Priyanka Chopra is a superstar in India, and it’s not difficult to see why. A Bollywood actress and former beauty pageant queen, she’s played versatile characters with great depth in her Hindi films, including a take-no-prisoners champion boxer in the true story Mary Kom and an autistic woman in Barfi! In Quantico, which premieres Sunday night, she plays Alex Parrish, an FBI recruit who is also a suspected terrorist. 

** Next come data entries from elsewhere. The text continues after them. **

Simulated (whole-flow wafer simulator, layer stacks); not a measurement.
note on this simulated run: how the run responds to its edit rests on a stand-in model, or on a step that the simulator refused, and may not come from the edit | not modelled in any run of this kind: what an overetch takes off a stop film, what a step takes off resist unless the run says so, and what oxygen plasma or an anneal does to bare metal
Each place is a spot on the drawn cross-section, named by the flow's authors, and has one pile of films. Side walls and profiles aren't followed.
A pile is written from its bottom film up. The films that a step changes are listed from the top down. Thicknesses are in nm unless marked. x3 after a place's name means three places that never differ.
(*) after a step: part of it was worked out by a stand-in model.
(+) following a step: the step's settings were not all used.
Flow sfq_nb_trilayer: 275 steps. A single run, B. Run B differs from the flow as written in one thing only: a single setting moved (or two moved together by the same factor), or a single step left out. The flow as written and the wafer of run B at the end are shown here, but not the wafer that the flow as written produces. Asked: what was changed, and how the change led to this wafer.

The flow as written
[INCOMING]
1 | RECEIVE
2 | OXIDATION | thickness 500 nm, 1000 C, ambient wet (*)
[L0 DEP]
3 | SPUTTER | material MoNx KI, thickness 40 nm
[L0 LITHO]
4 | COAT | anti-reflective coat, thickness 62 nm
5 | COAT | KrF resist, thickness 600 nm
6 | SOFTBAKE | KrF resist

Chopra arrives on television screens at a time when rapidly shifting demographics and lively political debate are unearthing a new round of ugly nativism in the United States. In casting a Bollywood star, the network is either taking a calculated risk, or it has finally come to believe that whitewashing diverse stories is no longer necessary for success. In the same way that Trevor Noah will give an international depth to The Daily Show during a time when national discussion on race is agonizingly narrow and stunted, Quantico may be ABC’s offering to an American audience yearning for a reframing of a national conversation that barely scratches the surface of brownness.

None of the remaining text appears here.